Egeskov Castle

While in Denmark, make it a point to visit Egeskov Castle in Southern Funen, recognized as the best preserved Renaissance water castle in all of Europe. Built in 1554 by Francis Brockenhuus, the foundation of the castle was made from thousands of oak trees – thus the name Egeskov, which means “Oak Forest.” The estate itself occupies about 1, 130 hectares while the castle and the park is all of 20 hectares. Its original purpose as a fortified dwelling can be seen in its architecture and layout.

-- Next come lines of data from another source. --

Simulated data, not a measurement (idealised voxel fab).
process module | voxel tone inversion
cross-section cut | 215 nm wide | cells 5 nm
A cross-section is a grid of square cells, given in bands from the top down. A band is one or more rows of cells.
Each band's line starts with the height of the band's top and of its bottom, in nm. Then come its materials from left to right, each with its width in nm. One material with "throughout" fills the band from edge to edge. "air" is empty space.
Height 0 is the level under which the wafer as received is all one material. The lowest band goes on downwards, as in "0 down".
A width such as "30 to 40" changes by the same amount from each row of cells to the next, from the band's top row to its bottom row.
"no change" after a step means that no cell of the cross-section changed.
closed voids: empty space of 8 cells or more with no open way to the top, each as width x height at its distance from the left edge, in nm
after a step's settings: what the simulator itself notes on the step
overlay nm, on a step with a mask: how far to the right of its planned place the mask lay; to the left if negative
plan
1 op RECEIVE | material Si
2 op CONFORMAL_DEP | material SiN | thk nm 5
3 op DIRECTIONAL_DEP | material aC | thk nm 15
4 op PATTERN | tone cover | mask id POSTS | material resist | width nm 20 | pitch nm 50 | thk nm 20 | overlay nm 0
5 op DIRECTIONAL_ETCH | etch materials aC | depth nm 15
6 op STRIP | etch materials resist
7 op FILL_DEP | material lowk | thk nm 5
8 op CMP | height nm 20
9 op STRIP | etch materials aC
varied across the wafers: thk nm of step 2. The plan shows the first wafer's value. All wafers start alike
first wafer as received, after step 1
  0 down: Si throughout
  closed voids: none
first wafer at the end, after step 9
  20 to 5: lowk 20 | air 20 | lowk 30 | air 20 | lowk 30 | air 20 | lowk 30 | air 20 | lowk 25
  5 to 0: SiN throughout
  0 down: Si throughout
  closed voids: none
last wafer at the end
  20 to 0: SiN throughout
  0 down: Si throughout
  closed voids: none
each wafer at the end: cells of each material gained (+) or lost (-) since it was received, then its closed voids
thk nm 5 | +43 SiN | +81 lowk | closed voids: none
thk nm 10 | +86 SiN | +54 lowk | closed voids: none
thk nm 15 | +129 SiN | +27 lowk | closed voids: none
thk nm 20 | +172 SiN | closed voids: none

Entrance to the castle is only accessible through the drawbridge. The castle itself is made up of two long houses that are connected by a thick double wall. Inside the strong walls were built secret stairs and a well to store water during periods of fighting. The conical towers were also designed for lookout as well as to attack enemies from a distance. The stately castle has been transformed into a showpiece, where there are several small museums that displays the following collections: a vintage automobile collection, an exhibit on vintage motorcycles, a chronicle of agriculture in the country, a collection of flying vehicles and another on emergency vehicles such as those used by Danish rescue company Falck.

As well, each room in the castle contains valuable objects and art treasures collected from all around the world. An example is The Rigborg Room where the popular “Titania’s Palace” was built. This unique and intricately detailed doll house took over 15 years and several reputed craftsmen from Denmark to complete. The gardens are as impressive as the castle’s interiors, with over 120 different species of fuschia, four hedge mazes and several gardens with different themes and inspirations.